Larnaka has felt quite bereft of people recently. So many of them go home - or away - during or just after Christmas.
So we were very pleased that Mark and Joan returned from their holiday in Europe Monday morning, and came for a meal with us in the evening.
They brought with them a new game for us, one we'd never even heard of, called 'Ticket to Ride: Europe'. So after we'd eaten, we suggested they teach us how to play.
It turned out that they'd never played it either. Their daughter recommended it to them - and brought it from the USA - but, they said, it was supposed to be quite easy to learn. I usually prefer to learn games from other people, but we decided to try it out anyway, following instructions.
I read aloud, and we set the game up. The main board is an approximation of the map of Europe, supposedly from about 100 years ago in the early days of train travel. Some of the cities are placed rather erratically (according to Richard - my geography is not good enough to know) and Cyprus is missing entirely. But then it's a game, not a geography lesson! There are little plastic train pieces in five colours, little stations, and a selection of cards which rather confused us at first.
As we got started, we began to realise that there's a lot of potential in this game. The idea is to collect train cards and then claim routes between cities, using the appropriate coloured cards, and then placing little trains. The longer the route, the higher the score. There are little wooden scoring markers that travel around the side of the board, keeping track.
In addition, there are journey cards picked up randomly, which list two cities each. Some short journeys, worth 6 or 7 points, some much longer, worth 20 or 21. We were supposed to discard any we didn't want, but since we weren't at all sure at the start of the game what we might want, we decided to keep them all while we got used to playing. We gradually realised that we were supposed to build complete routes that travelled between these destinations, for extra points at the end of the game.
My cards were similar: two of the journeys overlapped completely, which I was easily able to complete. I also had one from Frankfurt going south, but my 'longer' route card covered many of the same stations as my two overlapping shorter ones. It meant that I - somehow - managed to complete all my routes in the first hour, so on my next turn I picked up three more cards (as permitted, if one wishes) and then kept one which was, again, very similar.

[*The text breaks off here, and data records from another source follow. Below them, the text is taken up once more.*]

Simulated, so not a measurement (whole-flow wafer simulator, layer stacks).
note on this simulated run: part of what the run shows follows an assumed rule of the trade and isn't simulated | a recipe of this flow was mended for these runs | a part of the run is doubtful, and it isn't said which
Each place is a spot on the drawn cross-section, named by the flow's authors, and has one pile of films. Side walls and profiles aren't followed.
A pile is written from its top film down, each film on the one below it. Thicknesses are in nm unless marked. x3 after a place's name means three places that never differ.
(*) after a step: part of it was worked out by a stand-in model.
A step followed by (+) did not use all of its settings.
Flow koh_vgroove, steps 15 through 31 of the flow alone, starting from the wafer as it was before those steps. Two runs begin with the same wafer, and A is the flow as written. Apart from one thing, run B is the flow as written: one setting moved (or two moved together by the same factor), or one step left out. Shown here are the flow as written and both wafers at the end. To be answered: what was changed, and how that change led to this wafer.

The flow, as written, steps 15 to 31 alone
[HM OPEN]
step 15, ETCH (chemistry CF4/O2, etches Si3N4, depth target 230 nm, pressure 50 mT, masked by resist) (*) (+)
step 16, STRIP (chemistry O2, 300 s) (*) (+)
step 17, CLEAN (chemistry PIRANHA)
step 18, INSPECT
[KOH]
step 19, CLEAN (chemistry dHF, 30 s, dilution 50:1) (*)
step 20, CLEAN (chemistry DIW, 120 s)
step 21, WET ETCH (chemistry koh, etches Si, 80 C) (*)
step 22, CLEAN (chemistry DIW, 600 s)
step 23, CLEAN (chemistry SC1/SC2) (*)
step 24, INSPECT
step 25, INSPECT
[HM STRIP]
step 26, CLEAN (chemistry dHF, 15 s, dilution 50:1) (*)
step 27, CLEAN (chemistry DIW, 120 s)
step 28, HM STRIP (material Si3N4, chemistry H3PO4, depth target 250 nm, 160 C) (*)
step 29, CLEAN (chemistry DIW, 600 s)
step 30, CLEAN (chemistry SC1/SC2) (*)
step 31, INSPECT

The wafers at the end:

The game ends after one player is down to two or less plastic trains. That happened to Richard. By that stage our wooden markers were all fairly close to each other, although I think mine (yellow) was slightly ahead. But when we'd added on the extra points due to completing journeys according to our cards, I was WAY ahead.
We could see that there are some interesting strategies to this game, which we didn't begin to explore... so will definitely have to play it a few more times in the near future.
Here's the final board itself:
Richard had the red trains, Joan was green (and won an extra 10 points for the 'longest route'), Mark was blue - and didn't complete any of his journeys. If we had subtracted points for unfinished journeys, he would have been in negative points! However since none of us is particularly competitive, and the enjoyment of the game is in the playing and conversation, it didn't particularly matter who had won.